Introduction to Orgasm Control and Chastity Play

Intro to Impact Play

Orgasm control and chastity play are paradoxical kinks. In essence, people who are into these (surprisingly common) fetishes get off on the idea or practice of not getting off. If that sounds strange or confusing—or hot—to you, read on to learn more.

Before we dive into the why and the how, let’s define some basic terms.

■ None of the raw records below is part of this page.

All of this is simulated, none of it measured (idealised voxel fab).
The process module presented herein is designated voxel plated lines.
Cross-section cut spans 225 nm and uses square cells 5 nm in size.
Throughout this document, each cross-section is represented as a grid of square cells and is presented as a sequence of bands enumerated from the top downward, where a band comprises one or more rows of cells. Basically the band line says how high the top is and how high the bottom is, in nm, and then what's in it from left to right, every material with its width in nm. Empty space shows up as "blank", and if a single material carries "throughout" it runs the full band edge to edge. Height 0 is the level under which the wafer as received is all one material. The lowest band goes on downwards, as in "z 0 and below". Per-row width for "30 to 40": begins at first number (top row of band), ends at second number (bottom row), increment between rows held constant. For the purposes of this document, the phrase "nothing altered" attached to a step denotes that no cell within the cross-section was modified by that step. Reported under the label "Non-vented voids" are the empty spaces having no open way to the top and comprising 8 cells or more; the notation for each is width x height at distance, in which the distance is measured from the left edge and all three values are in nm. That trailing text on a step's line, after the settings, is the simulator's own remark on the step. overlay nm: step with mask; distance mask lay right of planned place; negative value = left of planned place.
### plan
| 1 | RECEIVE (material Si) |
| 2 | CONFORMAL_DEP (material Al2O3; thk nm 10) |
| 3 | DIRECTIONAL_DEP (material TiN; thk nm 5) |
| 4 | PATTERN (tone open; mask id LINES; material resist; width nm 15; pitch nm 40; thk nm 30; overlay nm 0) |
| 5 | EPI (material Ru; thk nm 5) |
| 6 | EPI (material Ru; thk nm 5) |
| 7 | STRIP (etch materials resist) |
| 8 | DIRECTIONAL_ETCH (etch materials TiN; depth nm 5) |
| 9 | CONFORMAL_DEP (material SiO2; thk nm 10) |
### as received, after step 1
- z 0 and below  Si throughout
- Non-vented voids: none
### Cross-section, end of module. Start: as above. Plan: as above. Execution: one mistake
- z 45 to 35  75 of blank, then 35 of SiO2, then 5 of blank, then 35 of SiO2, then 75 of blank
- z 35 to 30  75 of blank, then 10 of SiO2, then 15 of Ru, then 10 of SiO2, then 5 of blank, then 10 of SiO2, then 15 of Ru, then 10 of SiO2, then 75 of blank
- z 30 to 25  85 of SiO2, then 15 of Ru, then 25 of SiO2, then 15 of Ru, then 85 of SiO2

Orgasm Control, Orgasm Denial, Chastity, and Edging

These three concepts are closely linked, but not synonymous. In a nutshell, here’s what we mean by each of them:

  • Orgasm control is an umbrella term that can encompass many different forms of orgasm-based play including denial, edging, cum-on-command training, and chastity.
  • Orgasm denial refers to refraining from orgasm for a period of time. Denial can be self-inflicted or imposed by a dominant partner in a power exchange relationship.
  • Chastity involves playing with chastity devices (such as cock cages or belts) that physically prevent genital contact or stimulation. You can get chastity devices for all kinds of bodies, but those for people with penises are generally smaller and more practical. Chastity belts for people with vulvas are often large and bulky… and can make it hard to use the bathroom or take a shower!
  • Edging is when you get as close as possible to orgasm but stop before you go over the edge and climax.

If you’re into (or curious about) orgasm control, you may or may not engage with all these different aspects of it. You can experiment with orgasm control on your own or with a partner. It can be something you do on an ongoing basis, or something you only do for the length of a scene. The choice is yours and there’s no right or wrong.

Why?

As with any fetish, people are into orgasm control for a wide variety of different reasons and the only way to know for sure is to ask.

Orgasm control and chastity are often deeply psychological kinks. That is, people do them for mental reasons at least as much as for physical ones. Many submissives find that giving their dominant partner control over their release puts them into a more submissive headspace (subspace) which can be its own reward. After all, if someone else is in control of when - or if - you can get off, your motivation to please that person will be very high!

For Dominants, they often relish the feeling of power and control that chastity and orgasm control can give them. “If someone gives me the key to their sexual release, I see that as the ultimate act of trust and devotion,” as one Dominant described it.

Of course, orgasm control and chastity also have physical effects. Many people say that the longer they are denied or the more they are edged, the hornier they get. This feeling of ongoing and heightened sexual arousal can be huge fun. And, of course, the orgasm is so much more intense when they finally get it!

Orgasm control and chastity can also be tied to masochism. Some people find that after a while, the prolonged arousal can start to become painful. In the case of people with penises, the physical restriction of a chastity cage can make simply getting erect painful.

Again, people are into these kinks for all kinds of reasons. Perhaps the more interesting question is: why are you into chastity or orgasm control?

How to Get Started

So you’re curious about orgasm control or chastity play and you want to get started. Take a deep breath, pause, and slow down. It’s always a good idea to move slowly when you try a new kink, and playing with orgasm control can be surprisingly intense.

Why not start your explorations on your own? Next time you’re masturbating, try delaying your orgasm or edging yourself, and see how it feels. You can even get a chastity device and try wearing it by yourself to see how you like it. Watching denial-themed porn or reading erotic fiction can also help you learn more about what works for you and why.

If you have a partner and you want to explore this kink with them, you’ll need to talk to them. If you’re already practicing kink or D/s together, introduce orgasm control the same way you’d introduce any new kink. If not, try explaining to your partner what intrigues you about it and why - being as specific as possible - then asking if they’d be interested in exploring with you. You can get ideas and share fantasies by watching porn or reading erotica together.

If your goal is to play with long-term denial or chastity, then build up to it. Going from zero to permanent chastity on day one is a recipe for failure and disappointment. Start by wearing your device for an hour or denying your partner for one play session. These kinks, like all BDSM activities, require a lot of trust.

There are no rules that say you have to play with long-term denial or chastity at all. If you want to then you can, but if you only ever want to play for the length of a scene, that’s fine, too! The only right way to play is the way that works for you and your partner.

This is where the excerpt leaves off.